And it all began in dusky D minor with violas and cellos feeling their way into a crepuscular soundscape suggestive of Wagner. It took a while for this wonderful orchestra to settle into what is surely the greatest of Dvorak's symphonies. But a few frayed and indecisive chords are as nothing when set against a gathering sense of purpose, and Rattle, savouring the eternal phrase lengths, drove the piece towards what is by no means a forgone conclusion.

The playing, once it found its feet, was lustful beyond belief, the strings in particular bringing the music off the page with irresistible panache. I loved, too, the way that Rattle made us so keenly aware of the violas and the part they play in the work's harmonic ambivalence.

There wasn't too much ambivalence of any kind in Tevot. As with Adès' previous orchestral piece Asyla, there was fabulous command of the huge orchestra, magic casements opening on to page after page of auditory fantasy - like the stratospheric violins leaving vapour trails towards the chorale-like peroration, or the barbarous cosmic dance suggesting a Rite of Spring for the techno age. Overscored or not, we could only surrender to the noise it made.

But this is a piece more steeped in the past than the more individual Asyla and, come the final pages, where the configuration of trumpets and strings seem to pre-echo the Janacek, it occurred to me that the Adès could easily have predated it, too.

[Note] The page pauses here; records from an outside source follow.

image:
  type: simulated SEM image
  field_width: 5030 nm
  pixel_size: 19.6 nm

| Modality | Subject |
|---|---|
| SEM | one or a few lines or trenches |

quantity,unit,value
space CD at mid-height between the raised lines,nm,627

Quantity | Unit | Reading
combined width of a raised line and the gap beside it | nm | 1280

But then Janacek's trumpet-laden paean (from 1926) might have been written next week. The opening page alone is a sound without precedent, tenor tubas, timpani and bass trumpets hacking a path for the imminent arrival of their nine colleagues impossibly aligned across the back of the orchestra. And what a burnished sound they made, Rattle taking care to terrace the fanfares so that they arrived in waves.

But better yet than the pagan splendour of this performance was its quiet nostalgia. Rattle was not at all shy of it, and for once those romantic home-spun reveries held their own against the foot-stomping, brass crackling, E-flat clarinet squealing, partying. What an earful.